WEED, CHARLES LEANDER. Sentinel Rock, 3270 Feet High

San Francisco, 1864

Mammoth plate albumen print, mounted. Approx. 16 x 20 in. Framed. Fine condition.

This spectacular view shows Sentinel Rock towering above a rider on horseback in a well-lit clearing.

Charles Leander Weed is generally considered the first photographer to work in Yosemite. His 1859 trip there yielded approximately twenty 10 x 14 inch views and forty stereo images. For his 1864 photographic expedition to the Yosemite Valley and the Big Trees of Calaveras, Weed used a larger camera to produce these splendid mammoth-plate prints (more than twice the size of the 1859 views), as well as a new series of stereo views.

Weed exhibited his mammoth prints at the 1867 Paris International Exposition. Lawrence & Houseworth’s 1870 Catalogue offered them for sale and observed, “This series of views, together with the stereoscopic collection, were awarded the bronze medal at the Paris Exposition, for their superior excellence.”

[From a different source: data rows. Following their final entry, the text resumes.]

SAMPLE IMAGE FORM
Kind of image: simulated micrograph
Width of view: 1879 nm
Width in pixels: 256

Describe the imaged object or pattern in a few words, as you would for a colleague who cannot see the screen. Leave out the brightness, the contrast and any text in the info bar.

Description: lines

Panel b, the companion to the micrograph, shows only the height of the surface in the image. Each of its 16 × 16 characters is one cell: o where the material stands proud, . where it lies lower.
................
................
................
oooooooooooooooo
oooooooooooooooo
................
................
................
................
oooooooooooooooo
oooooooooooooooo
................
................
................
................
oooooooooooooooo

Relatively little is known about Weed, who “remains a shadowy presence” (Palmquist). In addition to working in San Francisco, he established studios in China and Hawaii. His greatest accomplishment was his series of mammoth plate photographs of the Yosemite Valley and the Big Trees of Calaveras made in 1864.

This is a splendid Yosemite photograph by the pioneering Western photographer Charles Weed.